Your "query" analyzer should not have preserveOriginal="1". You should have
separate "index" and "query" analyzers; they may be almost identical, but
the "query" analyzer must not have preserveOriginal="1" so that it generate
a clean sequence of terms that were indexed in that exact order.
-- Jack Krupansky
-----Original Message-----
From: Jay Luker
Sent: Tuesday, October 23, 2012 10:16 AM
To: solr-user
Subject: WordDelimiterFilter preserveOriginal & position increment
Hi,
I'm having an issue with the WDF preserveOriginal="1" setting and the
matching of a phrase query. Here's an example of the text that is
being indexed:
"...obtained with the Southern African Large Telescope,SALT..."
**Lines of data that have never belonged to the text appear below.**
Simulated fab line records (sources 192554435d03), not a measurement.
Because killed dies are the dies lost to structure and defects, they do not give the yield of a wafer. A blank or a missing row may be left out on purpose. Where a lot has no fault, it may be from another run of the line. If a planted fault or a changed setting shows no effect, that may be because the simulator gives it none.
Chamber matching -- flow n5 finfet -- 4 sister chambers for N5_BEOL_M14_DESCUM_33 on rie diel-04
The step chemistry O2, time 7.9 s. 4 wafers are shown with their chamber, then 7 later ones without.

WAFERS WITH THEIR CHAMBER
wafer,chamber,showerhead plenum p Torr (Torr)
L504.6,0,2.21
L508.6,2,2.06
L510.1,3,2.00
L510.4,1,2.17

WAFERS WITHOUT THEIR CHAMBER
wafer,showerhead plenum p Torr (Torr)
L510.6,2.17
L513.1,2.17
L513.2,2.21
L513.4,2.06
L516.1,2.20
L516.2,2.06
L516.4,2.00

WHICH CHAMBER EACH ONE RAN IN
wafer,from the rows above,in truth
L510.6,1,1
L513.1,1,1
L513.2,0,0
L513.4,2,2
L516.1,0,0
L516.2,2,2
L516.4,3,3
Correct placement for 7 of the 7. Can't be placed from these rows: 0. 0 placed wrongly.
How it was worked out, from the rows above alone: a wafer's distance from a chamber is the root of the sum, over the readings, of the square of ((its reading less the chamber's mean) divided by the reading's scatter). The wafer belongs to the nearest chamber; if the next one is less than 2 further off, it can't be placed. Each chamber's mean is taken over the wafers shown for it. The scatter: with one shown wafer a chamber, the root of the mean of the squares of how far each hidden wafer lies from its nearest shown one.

A lot of our text is extracted from PDFs, so this kind of formatting
junk is very common.
The phrase query that is failing is:
"Southern African Large Telescope"
From looking at the analysis debugger I can see that the WDF is
getting the term "Telescope,SALT" and correctly splitting on the
comma. The problem seems to be that the original term is given the 1st
position, e.g.:
Pos Term
1 Southern
2 African
3 Large
4 Telescope,SALT <-- original term
5 Telescope
6 SALT
Only by adding a phrase slop of "~1" do I get a match.
I realize that the WDF is behaving correctly in this case (or at least
I can't imagine a rational alternative). But I'm curious if anyone can
suggest an way to work around this issue that doesn't involve adding
phrase query slop.
Thanks,
--jay